The Government's welfare benefits and tax changes will widen income inequality between rich and poor on a scale similar to that of Margaret Thatcher, new analysis will reveal this week.

Research for the Fabian Society claims cuts to benefits and tax credits, particularly for working-age families with children, will amount to a “speeded-up replay of Thatcherism”, with inequality increasing twice as fast by 2015 as it did under the former Conservative prime minister.

The analysis is published just as signs of optimism about the economy appear, with the latest GDP figures, published this week, expected to show a further quarter of modest growth. At the same time, a poll for the consumer organisation Which? has found that people are becoming increasingly optimistic about both the economy and their own spending power. But household incomes continue to be squeezed, with 1.5m more families feeling the pinch than a year ago.

The report, published tomorrow for the Fabian Review by the economist Howard Reed, sets out a projection of the impact of coalition policies on income equality. The poorest families will lose more than 12 per cent of their net income on average, compared to around 3 per cent of net income for households in the ninth decile (the second most wealthy income bracket), Mr Reed, director of Landman Economics, says. This underscores how regressive coalition tax and benefit changes have been. Council tax, for example, on average charges low- to middle-income families a much higher percentage of their disposable income than the richest households.

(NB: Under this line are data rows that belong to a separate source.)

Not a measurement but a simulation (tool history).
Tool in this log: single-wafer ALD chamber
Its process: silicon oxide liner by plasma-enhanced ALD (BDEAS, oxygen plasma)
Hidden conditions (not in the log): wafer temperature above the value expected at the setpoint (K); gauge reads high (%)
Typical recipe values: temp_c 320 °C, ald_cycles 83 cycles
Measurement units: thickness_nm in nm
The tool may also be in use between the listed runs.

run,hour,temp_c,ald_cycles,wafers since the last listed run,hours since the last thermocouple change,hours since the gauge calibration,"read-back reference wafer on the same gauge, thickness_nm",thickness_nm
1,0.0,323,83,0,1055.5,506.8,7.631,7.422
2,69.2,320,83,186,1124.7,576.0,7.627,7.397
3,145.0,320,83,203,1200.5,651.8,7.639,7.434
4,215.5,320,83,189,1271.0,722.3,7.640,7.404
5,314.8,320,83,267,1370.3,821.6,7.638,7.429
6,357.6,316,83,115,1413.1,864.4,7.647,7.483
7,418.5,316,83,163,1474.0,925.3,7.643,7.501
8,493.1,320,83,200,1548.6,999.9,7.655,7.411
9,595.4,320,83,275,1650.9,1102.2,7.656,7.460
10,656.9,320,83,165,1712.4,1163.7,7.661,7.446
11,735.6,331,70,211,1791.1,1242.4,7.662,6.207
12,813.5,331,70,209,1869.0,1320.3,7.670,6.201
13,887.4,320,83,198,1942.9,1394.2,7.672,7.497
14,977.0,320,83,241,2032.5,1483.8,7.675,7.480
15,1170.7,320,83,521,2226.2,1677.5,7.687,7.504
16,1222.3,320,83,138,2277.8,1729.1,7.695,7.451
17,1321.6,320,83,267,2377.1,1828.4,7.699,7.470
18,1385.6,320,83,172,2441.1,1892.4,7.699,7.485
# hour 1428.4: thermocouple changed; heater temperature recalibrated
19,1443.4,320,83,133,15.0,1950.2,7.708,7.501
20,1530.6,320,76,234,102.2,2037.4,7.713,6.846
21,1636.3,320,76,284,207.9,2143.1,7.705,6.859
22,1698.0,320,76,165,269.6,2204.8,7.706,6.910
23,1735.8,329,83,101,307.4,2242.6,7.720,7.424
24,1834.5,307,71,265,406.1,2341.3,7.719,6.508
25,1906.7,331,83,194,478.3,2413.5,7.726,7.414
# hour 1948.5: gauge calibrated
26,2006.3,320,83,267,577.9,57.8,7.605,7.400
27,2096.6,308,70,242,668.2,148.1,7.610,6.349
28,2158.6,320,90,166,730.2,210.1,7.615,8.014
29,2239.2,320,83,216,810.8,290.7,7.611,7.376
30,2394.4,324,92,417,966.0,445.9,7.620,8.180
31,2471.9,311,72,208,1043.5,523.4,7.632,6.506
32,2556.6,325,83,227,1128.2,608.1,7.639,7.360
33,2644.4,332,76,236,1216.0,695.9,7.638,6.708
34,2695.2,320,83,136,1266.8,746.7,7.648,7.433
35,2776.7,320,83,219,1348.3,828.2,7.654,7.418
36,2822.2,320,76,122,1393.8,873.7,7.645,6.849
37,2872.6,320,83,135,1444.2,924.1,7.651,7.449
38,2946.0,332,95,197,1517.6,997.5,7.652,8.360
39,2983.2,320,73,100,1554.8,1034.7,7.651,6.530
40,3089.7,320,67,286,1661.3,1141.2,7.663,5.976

Mr Reed said it is “quite possible that the impact of the coalition’s tax and benefit measures would be as bad for inequality as the Thatcher government’s record, despite the fact that, by 2015, David Cameron will have been Prime Minister for less than half as long as Margaret Thatcher was. Looked at in this way, the coalition government’s tax and benefit reforms are like a speeded-up action replay of Thatcherism. This may come as a particular shock to Liberal Democrats in the government, many of whom spent the 1980s railing against [this] kind of increase in inequality.”

Andrew Harrop, general secretary of the Fabian Society, said: “This research reveals that income inequality is set to rise sharply in this parliament. But since 2010 barely a word has been heard from the Labour Party on equality, certainly compared to past generations.

“Faced with a Thatcher-style inequality boom, Labour must rediscover its egalitarian core and never forget that redistribution must be part of the answer.”

Mr Cameron and George Osborne are preparing to seize on this week’s GDP figures, which could show growth of 0.8 per cent for the quarter. But living standards remain constrained.

The Which? Consumer Insight Tracker shows a third of families – 9 million in total – are feeling squeezed, up from 7.5 million in July 2012; but 24 per cent of people think the economy will get better in the next year, up from 16 per cent who thought so a year ago, while consumers are less likely to cut back on non-essential spending such as major household purchases, home improvements and holidays.

However, only 25 per cent of people said their personal financial situation would improve, suggesting an increasing reliance on credit. Food prices have increased by 4.3 per cent on the year, while gas and electricity bills are up by 8 per cent.

Richard Lloyd, Which? executive director, said: “Consumers may be aiding our fragile economic recovery, but using savings and getting into debt is not sustainable, and more people are now feeling the squeeze. The Government must do more to keep spiralling housing, food and energy prices in check.”

Chris Leslie, shadow financial secretary to the Treasury, said: “To get the economy back to where George Osborne expected it to be in 2015-16, we need growth of 5.3 per cent a year, or 1.3 per cent a quarter, over the next two years.

“While this may feel like a recovery for those at the top, life is getting harder for middle- and low-income families. Wages after inflation are now down by an average of £1,300 since David Cameron got into Downing Street, yet bank bonuses soared to £4bn in April, as high earners took full advantage of the top rate tax cut.”